That's the promise of solar windows -- a cutting-edge technology that could change the way we build sustainable infrastructure and generate power in the future.
The technology was created by researchers at MIT who spun the development out into a company, Ubiquitous Energy, and a solar window product called UE Power. Ubiquitous Energy says its completely see-through solar window panels are "the world's first aesthetically acceptable, electricity-generating alternative to traditional windows."
Traditional solar panels are designed to capture every single photon of sunlight that lands on their surface. But UE Power lets visible photons pass through the glass, while capturing invisible light -- specifically ultraviolet and infrared waves. That invisible light is then converted into electricity, which is directed through a tiny wire that comes out of the window and connects to the building's wiring, just like a standard solar system. The result is a piece of glass that looks like a regular window, but one that can generate power.
"The magic of transparent solar is that we can embed solar technology into a product that already exists, because you don't have to see it," said Susan Stone, CEO of Ubiquitous Energy. "It's just any other solar system, but it happens to be vertical instead of horizontal."
The company has rolled out UE power in 12 pilot installations, including at Michigan State University and its own headquarters in Redwood, California.

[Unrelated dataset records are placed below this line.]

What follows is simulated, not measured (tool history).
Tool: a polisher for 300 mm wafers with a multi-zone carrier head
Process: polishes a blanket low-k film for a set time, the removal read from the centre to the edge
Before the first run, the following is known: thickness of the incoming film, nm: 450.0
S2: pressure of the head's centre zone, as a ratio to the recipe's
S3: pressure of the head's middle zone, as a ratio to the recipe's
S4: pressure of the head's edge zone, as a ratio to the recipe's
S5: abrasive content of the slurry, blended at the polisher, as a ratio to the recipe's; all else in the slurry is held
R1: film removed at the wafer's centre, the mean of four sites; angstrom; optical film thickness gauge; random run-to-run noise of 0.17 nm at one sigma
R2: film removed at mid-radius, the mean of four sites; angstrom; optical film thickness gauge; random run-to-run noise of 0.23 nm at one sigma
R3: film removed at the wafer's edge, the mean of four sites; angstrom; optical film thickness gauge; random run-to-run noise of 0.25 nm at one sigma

The panels are small now -- roughly 14 by 20 inches -- but the company is working on plans to build its own production facility to manufacture floor-to-ceiling solar glass panels for commercial applications. Stone says these commercial panels would cost 30% to 40% more than traditional "passive" glass.
Though you can't buy solar windows for your house just yet, the company has partnered with glass manufacturer Andersen Windows to sell the panels for residential homes.
Capturing only some of the light emitted by the sun does mean these panels are less effective than traditional solar panels. Stone says their tech is roughly 20 percent the efficiency of best-in-class solar panels. But unlike those panels, which need to be installed in specific ways, Ubiquitous Energy says its product can go anywhere you'd put regular glass.
In the short term, that means houses and office buildings that could generate their own power and reduce reliance on the grid. In the future, Stone says, the technology could be used to create smart windows that power their own sensors.
"They can allow for a single family home, for example, to react to its environment," she said. "Sensors that tell you, 'It's raining Close the window' or, 'It's hot inside, it's cool outside, open the window for some mechanized venting."
For the future, Ubiquitous is also eyeing applications beyond houses and commercial buildings.
"One of my favorite places I want to put solar is on my cellphone battery," said Stone. "It would be amazing if all those parked cars sitting in parking lots are producing electricity.
"Where would you put solar if you didn't have to see it?"